Important Studios presents...

Important Essays that no one asked for.


Halo subjects, today I'm going to try and offset my not-feeling-so-greatness by typing in some random stuff. Enjoy if you want, this is mainly for my sanity :D

I usually make stories because I've made up a random story in my head, obsessing over it for some time and then going on to the next thing. I've been trying to stick to plans, like making a Minecraft OC and building a story on what I had created when I was younger, playing the game on a creative flat world.

But wait, I had created so many different MCOC's that it was jumbled up; whatever storyline I felt like going with that day was that. I had so many to choose from. The Blackstone Crew you hear now in reference to Herobrine's Blade (or maybe you don't, my stories haven't been popular for a long time) were once called the Comedy Club. They were much more dysfunctional and mean, menaces to society. They didn't ultimately try to turn over a new leaf; the leaf was dark green and it was going to stay that way. It was the darkest of leaves, the most off-putting leaf you'd ever see. If you were to spot this leaf in the pile, the leaf would be so scarily enigmatic that you wouldn't even want it in your yard anymo—

If you didn't read all that, I was ranting about my OCs, and it turned into a conversation about leaves.

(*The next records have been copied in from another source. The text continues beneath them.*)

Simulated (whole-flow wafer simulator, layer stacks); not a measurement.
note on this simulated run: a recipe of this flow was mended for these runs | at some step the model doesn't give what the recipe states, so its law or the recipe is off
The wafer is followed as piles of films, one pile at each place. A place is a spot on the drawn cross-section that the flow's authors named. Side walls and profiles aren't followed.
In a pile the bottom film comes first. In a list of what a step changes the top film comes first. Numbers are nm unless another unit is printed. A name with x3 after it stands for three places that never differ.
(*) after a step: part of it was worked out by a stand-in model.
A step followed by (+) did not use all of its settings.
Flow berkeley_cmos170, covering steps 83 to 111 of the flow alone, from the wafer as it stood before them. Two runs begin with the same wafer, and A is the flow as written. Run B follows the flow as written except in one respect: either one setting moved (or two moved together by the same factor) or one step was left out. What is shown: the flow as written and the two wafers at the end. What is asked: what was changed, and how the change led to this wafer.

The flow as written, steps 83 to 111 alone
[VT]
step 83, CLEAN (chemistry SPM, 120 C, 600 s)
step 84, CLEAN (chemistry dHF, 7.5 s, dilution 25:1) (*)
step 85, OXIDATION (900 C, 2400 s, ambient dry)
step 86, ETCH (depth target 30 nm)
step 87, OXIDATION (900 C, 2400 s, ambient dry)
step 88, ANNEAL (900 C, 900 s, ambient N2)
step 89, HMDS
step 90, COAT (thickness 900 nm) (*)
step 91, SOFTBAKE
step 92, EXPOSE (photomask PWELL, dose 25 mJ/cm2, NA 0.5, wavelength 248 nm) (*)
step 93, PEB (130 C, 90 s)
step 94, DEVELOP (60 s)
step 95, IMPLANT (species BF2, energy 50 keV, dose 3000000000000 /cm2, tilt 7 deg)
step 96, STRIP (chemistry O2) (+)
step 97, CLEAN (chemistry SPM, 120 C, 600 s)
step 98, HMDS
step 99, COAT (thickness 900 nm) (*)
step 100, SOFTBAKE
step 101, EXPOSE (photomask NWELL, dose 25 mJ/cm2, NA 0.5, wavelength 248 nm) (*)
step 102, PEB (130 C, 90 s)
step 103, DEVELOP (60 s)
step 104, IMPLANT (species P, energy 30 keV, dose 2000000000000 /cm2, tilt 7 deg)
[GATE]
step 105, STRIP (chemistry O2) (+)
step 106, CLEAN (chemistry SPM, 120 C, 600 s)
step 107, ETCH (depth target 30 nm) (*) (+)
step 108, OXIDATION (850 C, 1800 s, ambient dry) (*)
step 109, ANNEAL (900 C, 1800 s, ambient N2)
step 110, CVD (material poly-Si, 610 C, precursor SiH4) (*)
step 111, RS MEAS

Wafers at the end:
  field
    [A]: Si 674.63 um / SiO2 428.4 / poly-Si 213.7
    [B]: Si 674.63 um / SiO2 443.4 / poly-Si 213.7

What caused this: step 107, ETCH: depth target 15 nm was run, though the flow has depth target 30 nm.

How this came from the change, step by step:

You all may know me for my usual upbeat personality, my chaotic but super friendly energy, the HP nerd who takes the chance to talk about the franchise when she sees it, etc. And I am that. Most of the time.

 You may think I'm an extrovert based on the way I talk to you guys. I'm not. I'm just the opposite. I've had to withdraw myself from this site a lot because I can't even talk to my closest friends on here. They went extremely semi-active. And I do not know how to deal with it.

Dino comes on for two seconds and I feel so happy when I think I can get to talk to them, coming to find out that I try commenting on their answers or posts and I'm lucky to get a hi back. I may be selfish. I'm vey selfish at times.

And I probably am the most selfish person in the world when it comes to that. Because I need to accept that they have a hard life, constantly having to deal with problems at home and at school. Even at the store.

I also need to accept that Esie wants to follow her dad's wishes and be on here close to no time. I have to accept that Writingnerd may never come back after vanishing with a snap of a finger. I have to accept that I have no motivation to continue Herobrine's Blade, and that I wish I only had Everpane to worry about, but I can't do that to MCN.

I have to accept that the only people who actually care about my stuff are in an amount of 3... And I'm truly grateful for them. But I remember when Esie used to comment on my things, telling me how good I was as description. And Writingnerd made me feel so good about my skills.

And Dino always made me feel good about myself in general when it came to my stories. They all did. And now they're gone, and I feel like the heart of KT is gone...

I feel like the heart that I had for KT is gone...

The KT Doomsday hit me hard. I promised myself I would never leave, but I had to sacrifice the happiness that ran away with my friends who left. I love all of you.

And I'm not leaving... But I just need you guys to know how I feel...


This wasn't supposed to be depressing. I hope you guys enjoyed your day.

I don't want to seem like I want attention... That would just add to my already-present selfishness... I love ya'll :]

nobodyimportant out—

by (488k points)

It felt very good to rant, and I think I'm good now. Please don't worry about me :)




3 Answers

0 votes
by (897k points)
Wow I never saw this until now.

The only thing I can say here is that I’m still here. And I’ll always be here, until I turn 18. (Unless something that requires me to leave against my will happens before that time)
0 votes
by (488k points)
Not sure how I made the transition from a random and unorganized essay to a depressing and uncalled for vent.

...

I shouldn't have wasted my vent on a post that was only going to get one vaguely supportive answer. And I notice that the title seems like clickbait; you would think that this is just a normal chaotic post of mine that I haven't done in ages.

It's not.

But I don't know if people know that because only one person answered.

And I'm grateful for that one person.

I truly am.
0 votes
by (130k points)

Ok, this would have made me happier if it was a chapter of everpane. That's alright, we have new friends here now.